Thursday, April 24

Not just X, Y

For all these years we have known that the child's sex is determined by the X, Y chromosomes. But now a new report suggests that dietary habits may have something to do with it too. While this may help explain demographics in some countries, I fear it could be misused.

We all know those anti-sex determination or anti-female infanticide ads on Doordarshan. The doctor would always show the couple a chart and explain how the father is responsible for the female child and not the woman. The intention being to stop people blaming and harassing the daughter-in-law for having daughters. However, we know that not everyone gets the message and women continue to suffer for having girls. And in spite of sex-determination laws female fetus abortions continue.

Though the new study may need more scrutiny before it becomes a 'fact', the sheer mention of it should be enough for such people to blame the woman again. Of course another extreme could be that people modify diets in the hope to have a girl child. But I do hope that the study helps to increase awareness about eating habits, and study demographic patterns rather than to serve the interests of anti-girl-child monsters.

Thursday, April 10

Overemphasizing intent

Here is James Acton* talking at the New America Foundation on Iran's nuclear intentions and the IAEA.



It is a long talk but he makes some very interesting, and to some extent obvious points that a lot of debate on Iran has overlooked. Acton begins of by explaining how the purpose and legal obligation of the IAEA is not to analyze the 'intent' of a violating country. However, the IAEA reports on Iran tend to be looked at with a view to finding an answer to the question of Iran's intention behind violating the safeguards.

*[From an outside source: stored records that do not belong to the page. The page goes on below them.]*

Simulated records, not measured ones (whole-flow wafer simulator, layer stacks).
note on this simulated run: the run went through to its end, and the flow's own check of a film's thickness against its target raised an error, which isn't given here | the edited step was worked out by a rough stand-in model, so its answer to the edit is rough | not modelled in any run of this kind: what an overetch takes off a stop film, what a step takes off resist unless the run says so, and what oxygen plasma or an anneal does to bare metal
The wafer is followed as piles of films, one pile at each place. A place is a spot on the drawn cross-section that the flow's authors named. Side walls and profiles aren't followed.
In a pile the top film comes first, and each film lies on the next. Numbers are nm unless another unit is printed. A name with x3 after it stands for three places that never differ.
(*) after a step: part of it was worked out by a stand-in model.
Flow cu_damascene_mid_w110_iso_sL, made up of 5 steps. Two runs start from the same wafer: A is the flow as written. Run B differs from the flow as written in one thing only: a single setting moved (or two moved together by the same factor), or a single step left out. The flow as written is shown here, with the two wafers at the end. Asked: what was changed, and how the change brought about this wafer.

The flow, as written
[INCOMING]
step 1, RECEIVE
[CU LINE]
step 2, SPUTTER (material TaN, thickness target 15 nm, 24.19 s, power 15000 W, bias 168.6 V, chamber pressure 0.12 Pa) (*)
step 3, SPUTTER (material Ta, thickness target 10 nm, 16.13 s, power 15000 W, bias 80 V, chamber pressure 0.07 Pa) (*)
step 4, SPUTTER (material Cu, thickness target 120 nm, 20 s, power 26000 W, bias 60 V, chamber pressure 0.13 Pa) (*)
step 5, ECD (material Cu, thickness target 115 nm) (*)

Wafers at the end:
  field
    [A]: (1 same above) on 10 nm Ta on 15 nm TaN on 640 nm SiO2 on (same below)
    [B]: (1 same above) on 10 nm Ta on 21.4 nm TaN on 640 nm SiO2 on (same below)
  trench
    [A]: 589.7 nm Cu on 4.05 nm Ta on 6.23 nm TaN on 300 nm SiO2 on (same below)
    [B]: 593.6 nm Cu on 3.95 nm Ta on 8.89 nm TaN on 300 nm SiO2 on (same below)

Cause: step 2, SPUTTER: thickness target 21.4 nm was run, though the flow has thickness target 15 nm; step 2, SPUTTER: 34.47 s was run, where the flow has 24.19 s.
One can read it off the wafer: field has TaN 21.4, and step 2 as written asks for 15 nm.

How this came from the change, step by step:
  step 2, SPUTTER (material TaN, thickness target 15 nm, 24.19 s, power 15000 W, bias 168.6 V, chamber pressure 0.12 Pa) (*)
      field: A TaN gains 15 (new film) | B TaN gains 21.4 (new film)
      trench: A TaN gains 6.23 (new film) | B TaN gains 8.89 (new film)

With the larger non-proliferation regime enforcement view he says that we are sending out a wrong message to future violators by harping upon the motive factor. The violating state should be punished for 'what' it has done and not 'why' it did so. Irrespective of good or bad intent the violator should be punished. By concentrating on the motive the signal being sent out is that if you violate with good intent, you can be excused. The deterrence value is diminished in the process. I think this is an important aspect to be considered given that it is almost impossible to prove 'intent' with 100 percent confidence or even beyond reasonable doubt.

*"James Acton is a lecturer at the Centre for Science and Security Studies in the Department of War Studies at King's College London. He holds a PhD in theoretical physics from Cambridge University's Cavendish Laboratory."

Wednesday, April 9

Drudge does it again

The Drudge Report has been a good substitute for the morning tea-time newspaper for me. However, there are times when he leaves me flabbergasted by his word twisting that can turn a whole story upside down. If you do not read the story and are to go by his headlines, you are sure to have a whole different picture of some situations.

Like today the banner headline runs, "Dems want Iraqis to pay up: With oil." My first reaction was 'height zhali!' And then I made up the story as anyone does upon reading a headline. My story ran something like this,

In wake of the increasing oil prices and sacrifices made by US soldiers in Iraq, the Democrats want the Iraqi government to provide subsidized oil to the US as payment.

And it turned out to be this,

"Democrats plan to push legislation this spring that would force the Iraqi government to spend its own surplus in oil revenues to rebuild the country, sparing US dollars."

Tuesday, April 8

Another FP list

I love the FP lists and have linked them before. This one today on the world's worst religious leaders is equally interesting. It is striking that it lists only five names especially when not all of them are 'religious leaders' in the sense that the Pope is. And even he sometimes makes comments that can be termed 'religious' and 'hateful'.

"Show me just what Muhammad brought that was new, and there you will find things only evil and inhuman, such as his command to spread by the sword the faith he preached."

That it was taken out of context and without an understanding of the Byzantine Emperor's situation did not stop it from creating an uproar.

So back to the FP list. The Joseph Kony guy is a Commander of the Lord's Resistance Army. Just because the word Lord appears does not make him a religious leader. And look at that quote, it sounds more superstitious than religious.

"[The spirits] speak to me. They load through me. They will tell us what is going to happen. They say ‘You, Mr. Joseph, tell your people that the enemy is planning to come and attack.’ They will come like dreaming; they will tell us everything.

I wonder what other commander of forces on a "crusade" makes 'religious' comments?

Pak Nuke plant accident

This is interesting.

"The government claims Khushab produces electricity. Last year, the Washington-based Institute of Science for International Security said the plant has three reactors, including two that were still under construction last June. It cited satellite photos of the sprawling site that is under military control.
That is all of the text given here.